Prince Books’ Holly Wielkoszewski writes on the devaluation of books, the price war between Amazon.com and Walmart from which it sprang, and why it really matters.
What’s the best book you’ve read lately?
Did you gobble up Dan Brown’s latest, or maybe Katherine Stockett’s The Help? Maybe you chose a new book by an old favorite like Stephen King, or a newcomer on the literary scene like Nami Mun, shortlisted for this year’s Orange Prize for new authors.
Regardless of your choice, you selected from diverse titles, by authors both untested and acclaimed, and hopefully enjoyed the way you were temporarily transported by the story. You read for many reasons: to learn, to laugh, to escape, to relax. And you, the reader, are supported in your reading choices by an extensive industry, ranging from the writer scribbling in her favorite coffeeshop, to the publisher taking a chance on an unknown, through numerous supplier steps, and finally to you via your favorite bookstore.
How would it impact you if a link in this chain were to break?
Recently, one of the links has begun to crumble. In October, Amazon.com and Walmart began a so-called “price war,” selling 10 titles by perennial bestsellers such as Stephen King and Michael Crichton for under $10. Why is this a problem, you might ask? If you can put your hands on King’s Under the Dome at under a penny a page, isn’t that a win?

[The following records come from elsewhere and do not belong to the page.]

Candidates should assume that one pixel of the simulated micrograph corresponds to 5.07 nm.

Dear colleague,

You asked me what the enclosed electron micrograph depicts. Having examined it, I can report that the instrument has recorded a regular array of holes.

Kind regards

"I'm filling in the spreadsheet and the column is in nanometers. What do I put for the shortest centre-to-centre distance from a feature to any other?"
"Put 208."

Well in the short run, and for your pocketbook, the answer is likely yes. But in the long term, this type of devaluation of books, and the creative process that inspires them, threatens to undermine the variety of the industry, and ultimately, the books that you can choose to read.
Publishing is an industry that is broad in scope. This very breadth allows the industry to depend on the sales of its big hitters and, in doing so, take risks on new writers, more obscure subjects, and controversial titles. But in recent years, the shift in influence has moved away from established publishing houses and towards large commercial entities like Walmart, Amazon, and Barnes & Noble, who collectively now share approximately 75% of the booksales market. These companies frequently sell books at a loss, offsetting the financial impact via sales of other products, or depend on big name books to sell at a volume sufficient to offset other losses.
It is certainly within the purview of a business to determine its own profit/loss ratio. But this behavior cannot persist indefinitely without severely impacting what gets published and set out on shelves. The possible impact is twofold: reducing the actual number of books published by new authors; and reducing the availability of controversial or questionable books at all.
As former Random House CEO Peter Olsen explained earlier this year, in the first case, publishers are likely to “continue to overbid for potential bestsellers…This means bad news for other writers, as the willingness of publishers to invest time and money in developing new projects and of retailers to risk stockpiling unknown authors may drop precipitously.” As publishing houses must devote more and more of their revenue to treading water, possible gems will go overlooked, at the reading public’s loss.
In the second case, the consolidation of publishing control in a few hands threatens censorship by proxy. Some retailers are beginning to publish books themselves in order to remove a step in the cost chain. In theory, this delivers less expensive books to the buyer. However, it also gives much more control over what you purchase and read to the company who sells your books. If Walmart takes over as one of the largest publishers and booksellers, what will happen to books they deem inappropriate or incompatible with their values, such as recent books by comedians Jon Stewart and George Carlin?
We don’t yet know what the future of the bookselling industry will be. Between electronic readers, e-books and price wars, it’s clear that the next decade will redefine how, where, and what we read. Don’t let your voice be silent. Here’s how you can fight against silent censorship:
- Get involved in your local literary community. Find an independent bookstore (www.indiebound.org is a great tool). Talk to your bookseller or staff – they have their fingers on the pulse of what people want to read, as well as what’s coming soon from the publishers. Go to author signings. Read. Ask questions.
- Support publisher independence and fair pricing standards. The American Booksellers Association has asked the US Department of Justice to investigate the Price Wars, arguing that it constitutes illegal predatory pricing. Write to your congressman to ask them to support an investigation.
- Exercise your right to choose – choose indie.